To say that Joseph Altuzarra has had a good week would be an understatement. On Thursday, the designer joined Kering’s luxury portfolio, a move that should set him up to international exposure and further grow his label. On Saturday night, the designer built on the big news with a spring collection that could best be described as simply beautiful.

A study in tony chic, Altuzarra took elements of past collections — exquisite draping, ethnic touches and plays on men’s wear — and pulled them together with confidence and panache.

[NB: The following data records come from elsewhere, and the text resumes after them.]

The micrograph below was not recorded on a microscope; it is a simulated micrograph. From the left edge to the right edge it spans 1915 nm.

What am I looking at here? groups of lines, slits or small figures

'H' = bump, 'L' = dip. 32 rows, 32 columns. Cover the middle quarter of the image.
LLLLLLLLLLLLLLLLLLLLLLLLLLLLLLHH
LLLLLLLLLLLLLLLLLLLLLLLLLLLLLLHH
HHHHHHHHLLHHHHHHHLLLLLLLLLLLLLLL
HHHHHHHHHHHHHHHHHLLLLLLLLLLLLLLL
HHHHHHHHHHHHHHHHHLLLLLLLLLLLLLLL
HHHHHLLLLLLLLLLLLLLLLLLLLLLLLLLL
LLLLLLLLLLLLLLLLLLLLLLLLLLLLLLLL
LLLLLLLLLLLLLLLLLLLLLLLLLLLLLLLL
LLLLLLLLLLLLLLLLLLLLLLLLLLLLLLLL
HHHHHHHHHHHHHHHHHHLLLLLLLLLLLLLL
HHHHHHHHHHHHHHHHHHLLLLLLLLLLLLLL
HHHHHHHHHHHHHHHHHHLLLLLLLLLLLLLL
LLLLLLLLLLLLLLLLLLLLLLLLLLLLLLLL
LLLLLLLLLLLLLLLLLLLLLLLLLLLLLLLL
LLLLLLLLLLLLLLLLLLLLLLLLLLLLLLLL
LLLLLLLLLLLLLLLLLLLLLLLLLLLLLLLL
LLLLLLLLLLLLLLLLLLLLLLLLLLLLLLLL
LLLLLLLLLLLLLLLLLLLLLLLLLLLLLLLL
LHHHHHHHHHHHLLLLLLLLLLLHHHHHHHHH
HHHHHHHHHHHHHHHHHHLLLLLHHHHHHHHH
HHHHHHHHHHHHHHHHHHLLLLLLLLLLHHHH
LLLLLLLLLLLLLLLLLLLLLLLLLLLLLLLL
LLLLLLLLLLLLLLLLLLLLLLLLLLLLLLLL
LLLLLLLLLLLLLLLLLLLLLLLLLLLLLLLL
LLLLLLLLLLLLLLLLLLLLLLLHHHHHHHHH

Boro, the Japanese technique used by fishermen and farmers to patch together rags and everyday garments, provided the starting point. Backstage before the show, Altuzarra explained that the theme evolved into “this idea of effortless ease of a shirt and a skirt, bits of patchworking, soft layering and handwork that’s done in a humble way.”

He had no reason to be humble. Altuzarra deconstructed men’s shirts with a fresh eye, tucking some into draped, elongated skirts. The effect was casual with a studied imperfection. The same could be said of the loose strings that dangled from many of the skirts. Rather than disheveled, the detail looked interesting and added to the collection’s Parisian sophistication and sensuality. Surface elements were also executed with graceful control: An elegant trompe l’oeil navy dress that looked like a knit top layered over a long skirt had just the right amount of embroidery and delicate jewel adornment.

The collection will easily translate into chic adult wardrobes. It was mature in the most positive sense of the word, right down to the last few exits of terrific draped-and-tied dresses in a shimmering metal silk thread. They were glamorous, but in a quieter, less formal way, and like the rest of the clothes, demonstrated Altuzarra’s confidence and knowledge of desire in fashion.